Kel Mitchell is one of several actors and comedians whose careers were launched on Nickelodeon, the kids' cable channel, when they were still in their teens. Mitchell's trajectory began with a slot on Nickelodeon's sketch-comedy show All That in the mid-1990s, which led to a starring role as the hapless Ed in the 1997 comedy Good Burger.

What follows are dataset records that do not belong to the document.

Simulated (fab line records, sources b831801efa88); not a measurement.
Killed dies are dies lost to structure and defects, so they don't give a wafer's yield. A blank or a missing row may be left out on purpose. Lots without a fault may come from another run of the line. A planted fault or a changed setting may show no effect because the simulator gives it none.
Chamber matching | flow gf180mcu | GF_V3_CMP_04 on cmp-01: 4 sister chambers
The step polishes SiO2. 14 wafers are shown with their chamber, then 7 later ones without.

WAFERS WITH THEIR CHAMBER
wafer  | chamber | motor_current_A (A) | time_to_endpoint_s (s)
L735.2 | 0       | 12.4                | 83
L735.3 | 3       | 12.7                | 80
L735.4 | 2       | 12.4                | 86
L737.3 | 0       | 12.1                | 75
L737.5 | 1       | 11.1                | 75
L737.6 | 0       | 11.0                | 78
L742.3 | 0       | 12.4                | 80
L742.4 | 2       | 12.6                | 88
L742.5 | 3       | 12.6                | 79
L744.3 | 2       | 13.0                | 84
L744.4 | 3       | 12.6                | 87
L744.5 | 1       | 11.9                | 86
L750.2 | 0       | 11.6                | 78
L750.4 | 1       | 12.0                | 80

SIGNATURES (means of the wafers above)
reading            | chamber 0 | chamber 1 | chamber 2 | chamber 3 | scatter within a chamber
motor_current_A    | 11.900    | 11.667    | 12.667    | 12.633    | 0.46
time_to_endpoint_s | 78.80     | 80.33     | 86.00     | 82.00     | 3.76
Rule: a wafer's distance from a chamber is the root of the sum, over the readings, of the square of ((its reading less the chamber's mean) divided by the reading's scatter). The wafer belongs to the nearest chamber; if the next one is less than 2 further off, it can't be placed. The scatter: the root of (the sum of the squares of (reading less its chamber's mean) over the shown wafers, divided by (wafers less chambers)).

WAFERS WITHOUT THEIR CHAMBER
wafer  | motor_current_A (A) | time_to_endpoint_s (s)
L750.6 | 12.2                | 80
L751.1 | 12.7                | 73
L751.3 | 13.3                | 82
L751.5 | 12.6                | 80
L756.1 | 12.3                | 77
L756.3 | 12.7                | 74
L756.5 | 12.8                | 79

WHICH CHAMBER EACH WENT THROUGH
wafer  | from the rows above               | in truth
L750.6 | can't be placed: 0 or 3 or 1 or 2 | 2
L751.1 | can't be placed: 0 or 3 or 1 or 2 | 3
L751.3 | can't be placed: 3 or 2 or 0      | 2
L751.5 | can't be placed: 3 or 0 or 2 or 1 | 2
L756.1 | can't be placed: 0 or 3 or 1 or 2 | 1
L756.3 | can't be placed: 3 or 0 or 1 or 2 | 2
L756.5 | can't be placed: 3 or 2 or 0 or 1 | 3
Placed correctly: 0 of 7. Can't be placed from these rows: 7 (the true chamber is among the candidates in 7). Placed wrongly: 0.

Mitchell was born on August 25, 1978, in Chicago and was acting in community theater productions by the age of thirteen. Aria, a local talent agency, signed him with its film and television division after seeing one stage performance. He soon became a veteran of the auditioning process, but when invited to try out for a new series planned for Nickelodeon, the materials for the monologue he was supposed to perform were sent late, and he had little time to prepare; he also had two tests in school that day. “I messed up on it and I didn't really know it. So I came in there and I forgot it, I just went blank,” he told Allan Johnson in an article that appeared in the Buffalo News. The producers allowed him to do it over, suggesting he perform the monologue as a stand-up routine instead with some improvisation; he proved so skilled at the latter request that the producers did not hesitate in offering him a role on what would become Nickelodeon's version of Saturday Night Live, the long-running sketch-comedy series on NBC.

Mitchell was one of seven young actors and comedians who served as All That's cast in its first few seasons, along with Nick Cannon and Amanda Bynes. The series was taped at Nickelodeon's studios in Orlando, Florida, and Mitchell told very few of his friends back home in Chicago about the job. “I didn't want everybody to know, because I didn't want it to seem like I was stuck up,” he confessed in the interview with Johnson for the Buffalo News. Only during his senior year, when a new crop of freshman entered the school and recognized him from All That, did he become a minor celebrity at school.

One of his fellow cast mates on All That was Atlanta native Kenan Thompson, and the duo began teaming up for improvised bits. “The first time we really hit it off was when we played these two old men, Mavis and Clavis,” Mitchell told Mal Vincent of the Virginian Pilot. “They can't hear. They can't see. They're pretty funny. We were on the same wave.” The director of All That, Brian Robbins, saw the potential in the pair. “The chemistry between them—they had us dying on the first run-through,” Robbins recounted to Janet Weeks, a writer for the Los Angeles Daily News. “They had these brain waves. It was magic. After we did the first season of ‘All That,’ we all knew that these guys had to have their own show.”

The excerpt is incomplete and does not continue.